Category: Flutter, Blog, Business, Development, Flutter

Flutter vs. Kotlin: Choose the Best Fit for Your Project  – Developers’ Guide

Choosing between Kotlin and Flutter? Every project requires a unique approach. Dive into our guide to learn about the strengths and weaknesses of each, and gain insight into when to choose Kotlin, Flutter, or Kotlin Multiplatform for your development needs.

Flutter vs Kotlin comparison

In today’s world, mobile app development is rapidly evolving. Developers are constantly looking for efficient and versatile frameworks – something that can help them build high-quality applications with ease. Two popular choices for the Android platform are Flutter and native Android.

Flutter, developed by Google, is an open-source UI toolkit. It allows us to create beautiful and fast applications. It uses the Dart programming language and supports both mobile, web, and desktop platforms using a single codebase.

On the other hand, modern native Android apps use Kotlin as the main programming language. But, there is a full interoperation with Java and the JVM ecosystem. 

In this article, I will explore the differences and similarities between those approaches. That should help you make a decision about which framework to choose for your next app project. 

At Droids On Roids, we excel in crafting high-quality digital products through both native and cross-platform methods, customizing solutions to align with specific project requirements and our client’s goals. As a mobile developer with hands-on expertise in both Kotlin and Flutter, I’m eager to share my insights with you.

So, let’s dive in!

Kotlin vs Dart - comparison

Flutter vs Kotlin: Programming languages differences

Kotlin and Dart are two popular programming languages for mobile app development (the latter being a programming language used by Flutter). Both are capable of building robust and feature-rich applications. However, there are some key differences that developers should be aware of.


Kotlin is a statically-typed language that runs (among the others) on the Java Virtual Machine (JVM). It’s a natural choice for Android app development, offering seamless interoperability with Java. This enables developers to leverage existing Java libraries and frameworks. Kotlin is also used for server-side programming. There are many backend frameworks written in Kotlin, too.
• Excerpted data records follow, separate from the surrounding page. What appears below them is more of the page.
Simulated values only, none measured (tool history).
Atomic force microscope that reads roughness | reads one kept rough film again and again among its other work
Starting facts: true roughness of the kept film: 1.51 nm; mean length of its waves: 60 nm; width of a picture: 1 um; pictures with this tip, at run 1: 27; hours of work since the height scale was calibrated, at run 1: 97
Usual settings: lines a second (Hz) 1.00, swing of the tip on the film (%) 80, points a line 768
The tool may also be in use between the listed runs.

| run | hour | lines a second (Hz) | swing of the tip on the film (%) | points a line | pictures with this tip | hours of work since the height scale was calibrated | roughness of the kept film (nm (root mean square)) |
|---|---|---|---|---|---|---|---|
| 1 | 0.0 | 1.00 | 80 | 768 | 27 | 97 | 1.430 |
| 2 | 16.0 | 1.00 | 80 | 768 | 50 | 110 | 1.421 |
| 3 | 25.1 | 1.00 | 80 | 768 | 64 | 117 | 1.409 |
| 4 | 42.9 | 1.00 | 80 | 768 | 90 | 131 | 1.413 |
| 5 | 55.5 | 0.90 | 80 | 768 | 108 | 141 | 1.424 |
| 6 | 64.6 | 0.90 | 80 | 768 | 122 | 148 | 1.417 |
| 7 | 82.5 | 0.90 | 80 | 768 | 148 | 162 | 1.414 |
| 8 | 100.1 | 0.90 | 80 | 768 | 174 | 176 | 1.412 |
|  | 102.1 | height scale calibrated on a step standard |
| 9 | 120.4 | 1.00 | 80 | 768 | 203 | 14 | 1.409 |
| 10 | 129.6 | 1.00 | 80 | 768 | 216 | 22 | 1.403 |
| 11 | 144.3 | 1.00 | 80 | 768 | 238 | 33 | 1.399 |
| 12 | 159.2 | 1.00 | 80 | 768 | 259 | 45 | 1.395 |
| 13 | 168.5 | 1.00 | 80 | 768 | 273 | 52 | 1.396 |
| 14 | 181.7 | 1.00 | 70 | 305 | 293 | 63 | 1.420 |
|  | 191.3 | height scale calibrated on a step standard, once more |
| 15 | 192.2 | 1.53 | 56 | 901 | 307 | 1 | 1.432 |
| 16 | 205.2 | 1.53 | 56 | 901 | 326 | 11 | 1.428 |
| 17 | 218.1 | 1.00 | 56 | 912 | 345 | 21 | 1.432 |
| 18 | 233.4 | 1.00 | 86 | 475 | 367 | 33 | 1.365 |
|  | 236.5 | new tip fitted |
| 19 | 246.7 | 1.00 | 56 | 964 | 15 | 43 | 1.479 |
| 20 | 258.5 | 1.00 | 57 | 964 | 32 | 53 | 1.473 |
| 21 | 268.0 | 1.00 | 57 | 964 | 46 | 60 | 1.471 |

Dart is a dynamically-typed language. It is primarily used with the Flutter framework. Its Just-In-Time (JIT) compilation allows for hot-reloading. That makes the app development process much faster and more efficient. There are several server-side Dart frameworks but the language’s popularity on the backend side is very low. It is possible to develop the production-ready backend services in Dart. However, there are much more resources, tools, and teams available in popular technologies like Node.JS, Python, or Go.

Kotlin vs Dart: The ecosystems

In terms of community support and ecosystem, Kotlin has a strong advantage. It has been embraced by the Android community and has a large and active developer community. There are many resources, libraries, and frameworks available for Kotlin. So, it is easier for developers to find help and build robust applications. 

Dart, although growing, has a smaller community compared to Kotlin. According to the statistics gathered by there are about 53k packages on Dart’s and 616k on Maven central at the time of writing. 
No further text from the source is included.